Judi Dench Condemns ‘The Crown’ as “Cruelly Unjust” Ahead of Season Five Premiere

Daily News

Once a royal always a royal. In an outspoken letter to the Times, Judi Dench has accused The Crown of “crude sensationalism” in its depiction of the royal family, calling Netflix’s Emmy-winning drama series “cruelly unjust.”   

Dench’s letter comes ahead of the fifth-season premiere of The Crown, which follows the disintegration of Prince Charles and Princess Diana’s marriage in the late ’80s and the ’90s. Though Netflix has said the series will not depict the fatal accident that ended Diana’s life, season five has already garnered controversial headlines. John Major, former prime minister of Britain, called the series a “barrel-load of nonsense” after it was reported that season five contains a fictionalized scene in which the Prince of Wales propositions Major with a plan to get Charles’s mother, Queen Elizabeth II, to abdicate. 
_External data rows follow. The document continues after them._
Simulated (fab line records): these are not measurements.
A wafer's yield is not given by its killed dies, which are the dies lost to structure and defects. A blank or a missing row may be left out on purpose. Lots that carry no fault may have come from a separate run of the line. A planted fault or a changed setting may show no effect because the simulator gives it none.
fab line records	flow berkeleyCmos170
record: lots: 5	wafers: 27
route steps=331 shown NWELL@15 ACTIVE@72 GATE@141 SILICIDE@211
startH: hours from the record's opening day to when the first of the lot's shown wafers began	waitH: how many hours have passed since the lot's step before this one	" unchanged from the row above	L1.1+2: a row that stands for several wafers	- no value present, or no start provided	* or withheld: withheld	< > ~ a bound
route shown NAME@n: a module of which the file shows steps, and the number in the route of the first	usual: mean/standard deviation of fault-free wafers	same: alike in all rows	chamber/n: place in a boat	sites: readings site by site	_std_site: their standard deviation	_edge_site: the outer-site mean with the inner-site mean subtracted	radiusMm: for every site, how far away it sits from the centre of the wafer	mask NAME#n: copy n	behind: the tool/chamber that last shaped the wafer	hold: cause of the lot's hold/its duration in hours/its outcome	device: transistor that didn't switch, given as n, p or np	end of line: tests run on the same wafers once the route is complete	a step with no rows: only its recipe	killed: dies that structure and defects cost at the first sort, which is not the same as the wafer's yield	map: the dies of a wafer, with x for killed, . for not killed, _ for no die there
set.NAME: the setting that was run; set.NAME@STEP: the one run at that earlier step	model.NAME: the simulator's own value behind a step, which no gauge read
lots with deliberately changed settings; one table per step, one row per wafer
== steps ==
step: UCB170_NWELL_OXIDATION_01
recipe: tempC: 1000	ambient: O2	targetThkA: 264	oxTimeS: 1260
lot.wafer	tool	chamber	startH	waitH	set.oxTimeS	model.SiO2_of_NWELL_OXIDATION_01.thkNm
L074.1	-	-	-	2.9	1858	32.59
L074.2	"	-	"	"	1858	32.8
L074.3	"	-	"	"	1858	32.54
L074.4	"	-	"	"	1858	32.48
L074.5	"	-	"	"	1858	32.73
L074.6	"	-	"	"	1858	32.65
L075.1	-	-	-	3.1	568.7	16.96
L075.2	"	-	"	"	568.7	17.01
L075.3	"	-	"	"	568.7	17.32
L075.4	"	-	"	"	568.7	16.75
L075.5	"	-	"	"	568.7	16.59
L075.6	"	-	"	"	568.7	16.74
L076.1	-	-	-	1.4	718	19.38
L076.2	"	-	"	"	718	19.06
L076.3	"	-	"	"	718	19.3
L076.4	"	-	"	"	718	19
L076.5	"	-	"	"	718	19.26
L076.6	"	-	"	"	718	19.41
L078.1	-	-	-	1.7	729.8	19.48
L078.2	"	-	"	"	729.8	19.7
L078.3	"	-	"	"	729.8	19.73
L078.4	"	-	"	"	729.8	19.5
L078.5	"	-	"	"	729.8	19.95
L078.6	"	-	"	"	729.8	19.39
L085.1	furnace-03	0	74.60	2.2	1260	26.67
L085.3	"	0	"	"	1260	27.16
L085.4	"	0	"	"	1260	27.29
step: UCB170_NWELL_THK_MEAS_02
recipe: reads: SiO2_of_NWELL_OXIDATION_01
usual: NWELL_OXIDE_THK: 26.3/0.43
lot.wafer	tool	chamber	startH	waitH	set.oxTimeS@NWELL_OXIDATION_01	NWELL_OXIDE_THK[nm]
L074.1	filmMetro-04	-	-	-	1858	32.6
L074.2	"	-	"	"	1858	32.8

“Sir John Major is not alone in his concerns that the latest series of The Crown will present an inaccurate and hurtful account of history,” wrote Dench, lending her voice in support of Major. “Given some of the wounding suggestions apparently contained in the new series—that King Charles plotted for his mother to abdicate, for example, or once suggested his mother’s parenting was so deficient that she might have deserved a jail sentence—this is both cruelly unjust to the individuals and damaging to the institution they represent.”

Dench is no stranger to the royal family, onscreen or off. She’s played two queens onscreen—Elizabeth I in Shakespeare in Love (1998), for which she won an Oscar for best supporting actress, and Victoria in both Mrs. Brown (1997) and Victoria & Abdul (2017). Offscreen, Dench has ascended the ranks of nobility as well over the course of her six-decade-plus career. Hailing from Heworth, York, Dench was appointed an Officer of the Order of the British Empire in 1970, made a dame in 1988, and appointed a Companion of Honour by Queen Elizabeth II in 2005. She’s also known to be a friend to Queen Consort Camila, visiting the Isle of Wight with Camilla in 2018. 

By Chris Jackson/Getty Images. 

“No one is a greater believer in artistic freedom than I, but this cannot go unchallenged,” wrote Dench. “Despite this week stating publicly that The Crown has always been a ‘fictionalized drama,’ the program makers have resisted all calls for them to carry a disclaimer at the start of each episode.”

Dench closes the letter with a missive for Netflix, asking the streaming platform to “reconsider” The Crown, while invoking the memory of the late Queen Elizabeth II. “The time has come for Netflix to reconsider—for the sake of a family and a nation so recently bereaved, as a mark of respect to a sovereign who served her people so dutifully for 70 years, and to preserve its reputation in the eyes of its British subscribers,” she writes.

Last month, The Crown creator Peter Morgan called the series “a love letter” to Queen Elizabeth II, and paused filming in September out of respect for her death. A spokesperson for The Crown said earlier this week: “The Crown has always been presented as a drama based on historical events. Series five is a fictional dramatization, imagining what could have happened behind closed doors during a significant decade for the royal family—one that has already been scrutinized and well-documented by journalists, biographers, and historians.”